The East African Standard (Nairobi)

Kenya: Aid Freeze May Hurt Economy

James Anyanzwa And Reuters

19 January 2008


Nairobi — THE threat of a freeze on aid by Western donors and opposition plans to boycott companies owned by President Kibaki's allies will delay the country's economic recovery, analysts say.

The European Parliament on Thursday asked for a halt on budgetary support until Kibaki and his challenger, who is accusing him of rigging the December 27 election, reach a political resolution to a crisis in which 650 people have been killed, and 300,000 displaced.

"Locally, we have an environment that is denying us a chance to generate money, which the Government needs. We are faced with a threat that the money they have received in support will not come," said Mr James Shikwati, executive director of the Inter Regional Economic Network.

The EU planned to give 383 million euros ($561 million) over 2008-2013. A decision to stop donations would however need the green light from all 27 members of the bloc.

Kenya receives miniscule aid compared to other African countries but a withdrawal of it by Western powers would be noticed by the investors and tourists.

The business community, civil society and religious leaders have all urged the two political leaders to sit down and talk and avert a bigger crisis.

"The business community has suffered immensely during the previous two weeks with loss of staff, property, opportunities and long term confidence," said Mr Steven Smith, chairman of the Kenya Association of Manufacturers.

"Whoever emerges out of the current stalemate will inherit a tattered economy that has been needlessly driven to its knees," Smith said in a statement on Friday.

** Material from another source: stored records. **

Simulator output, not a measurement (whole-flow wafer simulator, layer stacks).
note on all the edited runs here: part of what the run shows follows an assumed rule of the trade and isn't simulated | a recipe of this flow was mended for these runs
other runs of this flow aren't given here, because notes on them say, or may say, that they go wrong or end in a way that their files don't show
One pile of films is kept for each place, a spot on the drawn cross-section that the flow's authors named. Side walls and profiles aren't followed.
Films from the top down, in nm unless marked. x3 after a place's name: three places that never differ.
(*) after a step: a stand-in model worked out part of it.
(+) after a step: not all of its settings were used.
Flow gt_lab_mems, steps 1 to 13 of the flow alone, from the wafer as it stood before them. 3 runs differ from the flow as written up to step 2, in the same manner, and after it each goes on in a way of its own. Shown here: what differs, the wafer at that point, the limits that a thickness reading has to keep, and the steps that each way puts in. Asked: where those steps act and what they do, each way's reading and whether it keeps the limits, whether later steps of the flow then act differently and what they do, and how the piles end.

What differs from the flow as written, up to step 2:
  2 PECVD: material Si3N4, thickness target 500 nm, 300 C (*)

The manufacturing fraternity is facing a downturn as the impact of post-election violence deepens.

"We are concerned the economy has lost a lot during this period and is set to lose more as the impact has far reaching implications," Smith said.

Smith said the business community has suffered immensely during the last two weeks with loss of staff, property, opportunities and long-term confidence.

Provisional estimates project a 20 per cent decline in manufacturing during the first quarter of the year.

Manufacturers allay fears that consumers might pay the ultimate price of the crisis as it emerges that the unrest led to disruption in supply chain networks sparking signals of looming price hikes.

"If this continues, Kenya and its people will be the ultimate losers," said Smith.

He said the losses will trickle to the rest of the country and lead to job losses and decrease in Government revenues and funding for programmes promised campaigns.

Manufacturing has also been disrupted owing to congestion at the port of Mombasa and fuel shortages.